CSotD: A Sunset in the East
Skip to commentsIn case you missed it, the world has shifted, and, as Eliot predicted, not with a bang, but a whimper.
A bang you would have noticed, and perhaps resisted. A whimper sneaks up, and yet, once it is in place, you wonder how you could have missed it before. Or perhaps you don’t, which is why a whimper is not resisted.
After all, this phrase has been floating around for most of the past decade:
If you’ve ever wondered what you would have done in Germany in the 1930s, you’re doing it now.

For a quick explanation of Morland’s cartoon, Charlie Sykes offers a rundown under the headline Trump Just Put The Quiet Part in Writing, matching our new National Security Strategy with the warning signs we should have seen and how they have now burst upon the stage.
In Morland’s cartoon, the Wise Men of Europe are giving up following the American star, because, as Zelensky warns them, it leads only to Moscow.
De Adder reflects the shift in policy under which Trump has adopted Putin’s point of view in ending the war in Ukraine, which seems to involve Zelensky giving up the territory Russia has seized. Perhaps this should have been obvious in the White House bullying of Zelensky, but enough people passed that off as a momentary lapse of good manners that they can still be shocked to see Trump proposing a surrender.

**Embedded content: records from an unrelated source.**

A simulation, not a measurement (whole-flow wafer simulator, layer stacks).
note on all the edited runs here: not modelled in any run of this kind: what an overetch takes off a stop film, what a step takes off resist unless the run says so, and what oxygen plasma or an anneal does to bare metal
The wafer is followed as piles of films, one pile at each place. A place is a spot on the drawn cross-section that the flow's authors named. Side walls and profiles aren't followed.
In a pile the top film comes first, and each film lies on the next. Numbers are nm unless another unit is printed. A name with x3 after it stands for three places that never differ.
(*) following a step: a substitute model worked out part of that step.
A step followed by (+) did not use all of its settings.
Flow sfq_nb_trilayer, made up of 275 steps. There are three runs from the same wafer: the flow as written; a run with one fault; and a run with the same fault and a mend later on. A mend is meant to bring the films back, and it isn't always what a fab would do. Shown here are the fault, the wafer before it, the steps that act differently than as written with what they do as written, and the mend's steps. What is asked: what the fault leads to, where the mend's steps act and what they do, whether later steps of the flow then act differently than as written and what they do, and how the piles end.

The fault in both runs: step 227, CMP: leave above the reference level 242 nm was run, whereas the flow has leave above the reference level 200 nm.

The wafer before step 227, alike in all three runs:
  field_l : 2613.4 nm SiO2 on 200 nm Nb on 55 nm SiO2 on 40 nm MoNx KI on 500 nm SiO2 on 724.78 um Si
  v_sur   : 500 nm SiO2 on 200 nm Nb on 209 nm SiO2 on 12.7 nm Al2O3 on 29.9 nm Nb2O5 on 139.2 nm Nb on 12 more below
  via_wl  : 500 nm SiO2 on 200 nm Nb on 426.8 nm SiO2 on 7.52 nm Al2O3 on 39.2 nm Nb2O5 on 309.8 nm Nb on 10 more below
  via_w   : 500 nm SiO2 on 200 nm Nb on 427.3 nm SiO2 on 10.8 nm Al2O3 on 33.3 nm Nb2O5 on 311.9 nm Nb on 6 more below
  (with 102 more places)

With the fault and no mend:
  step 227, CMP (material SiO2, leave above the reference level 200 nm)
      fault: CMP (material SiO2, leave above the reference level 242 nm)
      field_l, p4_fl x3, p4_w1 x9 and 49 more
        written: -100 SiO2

But in retrospect — and the point is, much of American foreign policy must suddenly be seen in retrospect — the demand that NATO members increase their funding was the first rumble of a move to desert the post-WWII established concept that America and Europe would stand together.
Under the new system, Europe stands alone, and is warned that allowing non-Europeans to dwell there endangers destroying its culture, just as the United States is working to eliminate voices from its own shores that don’t reflect its approved culture. It’s not just political isolationism but a clearly-stated intention to establish ethnic purity.
As Noah Berlatsky writes on his Public Notice Substack, you don’t need a weatherman to know which way the wind blows. You only have to see the blatant, open racism of Trump’s attacks on Somalis, highlighted by his illogical connecting of a lone Afghan shooter with a major, totally unrelated immigrant group in a completely different part of the country.
The Russians are thrilled.
Sykes quotes Putin’s press secretary, Dmitri Peskov, on the new approach, “The adjustments that we see correspond in many ways to our vision,” which is extremely out-front from a country that tends to play its cards close to the vest.
And while Moudakis mocks Trump’s eagerness for awards and his appetite for flattery, Turner focuses on his obvious envy and embrace of dictators he sees as strong and decisive.
Turner centers on Putin, who is certainly at the top of that list, but it’s important to recall Trump’s admiration, for instance, for Victor Orban, his championing of convicted Brazilian leader Jair Bolsonaro and his pardoning of Honduran president and cocaine dealer Juan Orlando Hernández, the latter case being an odd conflict with his previous praise for the way China and the Philippines execute drug dealers without trials.
However, the extent to which the new system depends on Trump’s personal foibles may be a passing factor.
With or without Donald Trump, the abandonment of the post-Cold War stance in which the US championed a face-off between Western Europe and the remains of the Soviet Union is good news for the Russians, while the idea of going back to a system based on “spheres of influence” seems yet another example of fanciful 19th Century Gilded Age thinking in which tariffs substitute for income taxes, and gunboat diplomacy substitutes for the diplomatic approach of a nuclear world.
Sykes and Berkatsky offer bite-sized summaries of this New World, but the Brookings Institute provides a series of more diverse and in-depth examinations of the shift, including a potentially intimidating look at what is being called “A ‘Trump Corollary’ to the Monroe Doctrine” that won’t help you sleep at night:
Although the NSS decries forever wars, its insistence that the United States can deploy the U.S. military for conducting strikes against “cartels” (not just criminal groups designated as foreign terrorist organizations) anywhere in the hemisphere (and eventually perhaps beyond it), unleashes a potentially true forever war. The assertion that the U.S. military can strike other countries also contradicts the strategy’s embrace of the sovereignty of nations.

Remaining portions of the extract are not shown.